Ryan Alexander is the president of Taxpayers for Common Sense.
For all the disagreements in Washington, there are always voices on both sides of the political aisle calling for smart infrastructure investments. After all, investments in ports, rails, roads, and transit facilitate commerce, allow people to travel to their jobs, and generally help keep the economy moving. In addition, we all depend on sewer systems and many communities depend on municipal water systems. And fixing and building roads, rails, buses, and other systems keeps construction workers busy.
Even the role of the federal government in infrastructure investments is relatively uncontroversial. It is no accident that the transportation bill was one of the few pieces of legislation passed by the notoriously unproductive 112th Congress: Even Tea Party members want roads and bridges in their communities.
But agreement only goes so far. Once you get to questions of what actually makes a wise investment, and how to pay for it, it tends to fall apart. After all, one man's ideal investment is another man's boondoggle.
The Bridge to Nowhere, the $200 million bridge proposed to serve an island with 50 inhabitants – and perhaps the most infamously wasteful earmark – was vigorously defended by its champions and survived several votes to eliminate it before finally meeting its demise. And that transportation bill passed last year? No matter how you try, the numbers don't add up, so even at the height of talk of fiscal austerity and balancing budgets, Congress passed a bill that spends more than it projects taking in.
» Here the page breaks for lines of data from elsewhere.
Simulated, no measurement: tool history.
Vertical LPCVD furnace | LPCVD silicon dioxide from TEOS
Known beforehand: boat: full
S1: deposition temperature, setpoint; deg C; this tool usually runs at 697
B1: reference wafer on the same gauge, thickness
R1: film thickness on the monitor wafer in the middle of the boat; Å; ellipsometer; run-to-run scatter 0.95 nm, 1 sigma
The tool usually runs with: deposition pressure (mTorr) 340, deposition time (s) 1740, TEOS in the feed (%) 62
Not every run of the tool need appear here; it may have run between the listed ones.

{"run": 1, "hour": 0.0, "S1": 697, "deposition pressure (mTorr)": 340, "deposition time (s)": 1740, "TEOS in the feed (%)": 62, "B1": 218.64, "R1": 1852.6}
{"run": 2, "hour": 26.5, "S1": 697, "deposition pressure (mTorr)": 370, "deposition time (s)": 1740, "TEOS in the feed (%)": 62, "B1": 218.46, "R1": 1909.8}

Is there any way to come to some agreement about how to define a smart infrastructure investment policy? We think there are some critical elements that make sense and would clearly help the country move forward.
As a starting point, particularly given the state of disrepair of our bridges and roads, a policy of “fix it first” is a good idea on every level – it saves money, increases safety, and protects existing investments and communities. And while this gets discussed in the context of roads and bridges with some commitment, we should be equally committed to this strategy in other areas of infrastructure. We need to prioritize protecting the investments we have already made.
Next, we need to develop clear and enforceable performance standards to inform our decision making about infrastructure investments across the board – from U.S. Army Corps of Engineers water projects, to transit projects, to roads and bridges. If we don't know the condition of the system as it currently exists, and we don't measure how it's changing over time, it is impossible to know if we are spending wisely or simply throwing good money after bad.
American taxpayers need to understand what return on investment we can expect for the dollars we are investing. Last year's transportation bill started in this direction by requiring that metrics be established to measure how the transportation system is performing in areas such as safety, congestion, and the condition of our roads and bridges.
But even as we await word from Washington regarding what form these measures will take, we know that Congress will need to remain committed to this effort if it's going to improve how we invest. This will require enforcement, robust oversight, and effective penalties for states that are investing poorly, all areas that Congress has not excelled in recently. Meanwhile, other agencies responsible for infrastructure spending, notably the Army Corps of Engineers, have done little in the way to incorporate performance measurement in their spending plans.
Finally, the most important policy shift we need in Washington is the articulation of a clear and sensible method of setting priorities for our infrastructure investments. Prioritization needs to be incorporated into every authorizing bill relating to infrastructure investment, including the surface transportation bill, the water projects bill, and the aviation bill.
Prioritization can be politically difficult if it forces members of Congress to concede that their favorite projects may not be the nation's highest priority. However, if lawmakers did the dirty work of defining a set of priorities around criteria related to performance, return on investment, community need, financial sustainability, avoidance of long term liabilities, and other neutral concepts, they could likely avoid the pitfall of opposing projects within their own backyards while helping ensure that Bridges to Nowhere are never given serious consideration.
But just last week the Senate Environment and Public Works Committee passed a Water Resources Development Act that doesn't set priorities for the Corps in spending and project creation, despite a $60 billion backlog of authorized projects and an annual agency construction budget that is less than $2 billion.
The federal government invests an enormous sum each year in infrastructure projects, and therefore has an enormous incentive to ensure the money is spent to its greatest purpose. There are mountains of evidence that this is not the case. But with the need for investment increasing and the available financial resources scarce, it is high time Congress provide the leadership necessary to ensure that our limited dollars are spent wisely.